Massachusetts finalizes its own investor protection rule. Is that good or bad?

Massachusetts investors are slated to get an extra dose of regulatory protection.

But not everyone agrees that’s a good thing.

Last week, Massachusetts Secretary of the Commonwealth William F. Galvin put the finishing touches on a new fiduciary standard for broker-dealers and broker-dealer agents operating in the state.

The new regulation requires those businesses and professionals to “provide investment advice and recommendations without regard to the interests of anyone but the consumer,” according to the announcement of the news.

“This standard will protect Massachusetts retirees and their hard-earned retirement savings from conflicted investment advice, which has been shown to cost investors billions of dollars each year,” Galvin said in a statement.

With the announcement, Galvin also took aim at the SEC, which he said has “failed to enact a meaningful conduct rule to protect working families from abusive practices in the brokerage industry.”

The SEC is in the process of moving forward on a new rule, called Regulation Best Interest, that requires broker-dealers and associated professionals to make retail investors’ best interests a priority when making recommendations.

That regulation, called Reg BI for short, went into effect on Sept. 10, 2019. But firms have until June 30 of this year to comply with the rule.

The SEC was authorized to come up with a fiduciary-type rule through the Dodd-Frank Wall Street Reform and Consumer Protection Act, which was signed into law in 2010.

But critics, including Galvin, complain that Reg BI doesn’t go far enough to create a fiduciary standard, and the definition of best interest is too fluid.

Now, Massachusetts is taking action of its own. The state’s rule is scheduled to go into effect on March 6. But the financial industry has until Sept. 1 to comply with the rule.

That’s less time than the Insured Retirement Institute (IRI), a trade organization representing the financial industry, wanted before Massachusetts put the rule in place.

IRI is just one of many groups that weighed with comment letters since the regulation was first proposed.

The final rule did take into account a couple of the group’s suggestions, notably striking insurance professionals from having to comply with the rule. It also removed some “more imprecise” circumstances that would trigger fiduciary status.

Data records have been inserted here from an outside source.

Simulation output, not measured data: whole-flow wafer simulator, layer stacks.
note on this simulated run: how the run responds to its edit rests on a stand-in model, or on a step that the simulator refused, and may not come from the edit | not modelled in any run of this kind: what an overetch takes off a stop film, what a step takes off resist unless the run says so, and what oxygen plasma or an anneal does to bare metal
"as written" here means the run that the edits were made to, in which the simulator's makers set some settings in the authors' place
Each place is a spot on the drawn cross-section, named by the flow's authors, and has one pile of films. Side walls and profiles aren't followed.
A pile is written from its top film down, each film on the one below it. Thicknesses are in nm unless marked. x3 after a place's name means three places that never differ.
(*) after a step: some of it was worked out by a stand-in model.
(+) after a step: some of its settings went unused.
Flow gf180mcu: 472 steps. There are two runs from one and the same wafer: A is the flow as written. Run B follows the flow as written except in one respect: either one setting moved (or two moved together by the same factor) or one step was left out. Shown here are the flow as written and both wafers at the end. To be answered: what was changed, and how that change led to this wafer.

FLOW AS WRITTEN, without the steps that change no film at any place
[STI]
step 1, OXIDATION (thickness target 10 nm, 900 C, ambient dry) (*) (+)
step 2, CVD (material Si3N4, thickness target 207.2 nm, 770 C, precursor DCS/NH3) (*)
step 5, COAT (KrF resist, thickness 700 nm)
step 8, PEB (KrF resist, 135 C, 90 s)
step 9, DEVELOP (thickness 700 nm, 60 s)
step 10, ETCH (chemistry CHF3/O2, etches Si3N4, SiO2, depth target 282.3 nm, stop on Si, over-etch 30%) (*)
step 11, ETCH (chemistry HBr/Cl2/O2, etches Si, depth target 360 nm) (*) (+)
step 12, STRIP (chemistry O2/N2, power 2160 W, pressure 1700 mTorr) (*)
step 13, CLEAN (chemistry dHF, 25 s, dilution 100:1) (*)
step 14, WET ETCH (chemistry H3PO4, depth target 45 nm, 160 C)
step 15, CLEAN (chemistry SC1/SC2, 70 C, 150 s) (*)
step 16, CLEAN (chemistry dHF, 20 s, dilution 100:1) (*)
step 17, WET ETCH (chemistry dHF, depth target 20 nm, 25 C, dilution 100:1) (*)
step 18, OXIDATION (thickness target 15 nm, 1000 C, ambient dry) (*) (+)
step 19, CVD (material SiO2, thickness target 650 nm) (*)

But industry groups who opposed the rule and advocates for tougher fiduciary standards are at odds on what the change will mean for individual investors.

IRI advocated for the exclusion of insurance agents — who sell everything from annuities to life insurance — because they would potentially face a conflict of answering to the best interest standard on a federal level and a fiduciary standard in the state.

Notably, the new regulation prohibits sales contests, which provide incentives for financial professionals to sell certain products. Galvin’s office called the practice a “repeated cause of harm to investors,” according to the release.

IRI cautions that the new rule could negatively affect the choices available to investors.

For example, more investors will likely have to rely on fee-based advisory accounts, even though the commission-based brokerage model might be better suited for them.

And because advisory accounts often have asset minimums, that means some lower- and middle-income individuals could be left to manage their money on their own.

It could also affect investors who do not live in the state, but who work with financial professionals who are located in Massachusetts.

Nevertheless, it is unlikely the state will undo the rule.

Now, the attention turns to other states that are also working on their own fiduciary rules. That includes New Jersey, Nevada and Maryland.